Something seems to have gone right as audiences filled theaters just as they had done decades ago in the world’s biggest stadiums to see Queen’s particular brand of Rock and Roll showmanship. Overseas territories netted $72.5 million. France was its top market at $7.7 million. Rhapsody earned number one spots in 50 other territories and dropped just 13% to keep the top spot in the UK.

All of this cast a long shadow over number two performer The Nutcracker and the Four Realms, leaving it with $58.5 million on its global debut. Disney spent lavishly on this star studded, effects heavy adaptation of E.T.A. Hoffman’s 1816 novel The Nutcracker and the Mouse King, a story that was shortly after made much more famous by Tchaikovsky’s seminal ballet. US receipts made up $20 million of the total. With a production cost of $125 million, there will not be any saving graces from the East: growing concerns about sustainable expansion left Chinese audiences unwilling to turn up in the numbers they normally do for Disney films. Nutcracker only made $12 in the Middle Kingdom and $2.1 million in the UK, another usual fairy tale stronghold. It did, however, earn an impressive $5.5 million in Italy, making that it’s unlikely second biggest foreign market to date. No.3 in the domestic charts was Tyler Perry’s Nobody’s Fool, starriing Tiffany Haddish. It generated $14 million.

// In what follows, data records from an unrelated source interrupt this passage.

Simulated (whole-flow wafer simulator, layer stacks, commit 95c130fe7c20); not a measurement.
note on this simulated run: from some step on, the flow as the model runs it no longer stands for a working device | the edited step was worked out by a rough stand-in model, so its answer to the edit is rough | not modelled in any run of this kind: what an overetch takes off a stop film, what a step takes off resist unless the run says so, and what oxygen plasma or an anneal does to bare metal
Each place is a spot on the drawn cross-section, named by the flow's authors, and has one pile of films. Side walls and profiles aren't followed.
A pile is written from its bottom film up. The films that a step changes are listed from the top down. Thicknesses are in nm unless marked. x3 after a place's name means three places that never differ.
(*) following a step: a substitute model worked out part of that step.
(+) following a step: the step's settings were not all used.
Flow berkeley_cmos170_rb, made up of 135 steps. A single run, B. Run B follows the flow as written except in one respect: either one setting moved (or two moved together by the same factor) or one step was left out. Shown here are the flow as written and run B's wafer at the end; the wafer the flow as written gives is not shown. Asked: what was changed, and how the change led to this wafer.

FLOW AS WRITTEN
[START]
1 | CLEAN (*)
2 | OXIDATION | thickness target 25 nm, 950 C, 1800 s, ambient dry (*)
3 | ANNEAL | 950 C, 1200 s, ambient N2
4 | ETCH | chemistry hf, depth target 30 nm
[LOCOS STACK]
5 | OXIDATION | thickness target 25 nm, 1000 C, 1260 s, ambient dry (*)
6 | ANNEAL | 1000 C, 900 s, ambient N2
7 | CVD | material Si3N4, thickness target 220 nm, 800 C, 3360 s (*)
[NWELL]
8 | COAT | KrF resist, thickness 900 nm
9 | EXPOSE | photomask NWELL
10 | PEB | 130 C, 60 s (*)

With it’s namesake holiday falling midweek Universal’s Halloween, with Jamie Lee Curtis back in the iconic role of Laurie Straude, had another strong showing this frame, taking $11 million at home and $18.3 million abroad in its third week in theaters. At $229.8 million worldwide it’s now the highest earning of the 30-year-old franchise’s 11 films. A Star is Born trailed closely at $25 million worldwide and now sits at a global tally of $293.9 million. Venom meanwhile reached $541.5 million globally. With continuing momentum at home and abroad it should cross $600 million by the time it exits theaters, even if its China launch this Friday goes as poorly as the country’s other major openings in the past couple of weeks.

On the domestic front, major new releases for next session are The Grinch, from Universal, and Sony’s The Girl With The Dragon Tattoo sequel The Girl in the Spider’s Web. Zombie D-Day flick Overlord will join them, along with Hugh Jackman led political drama The Frontrunner.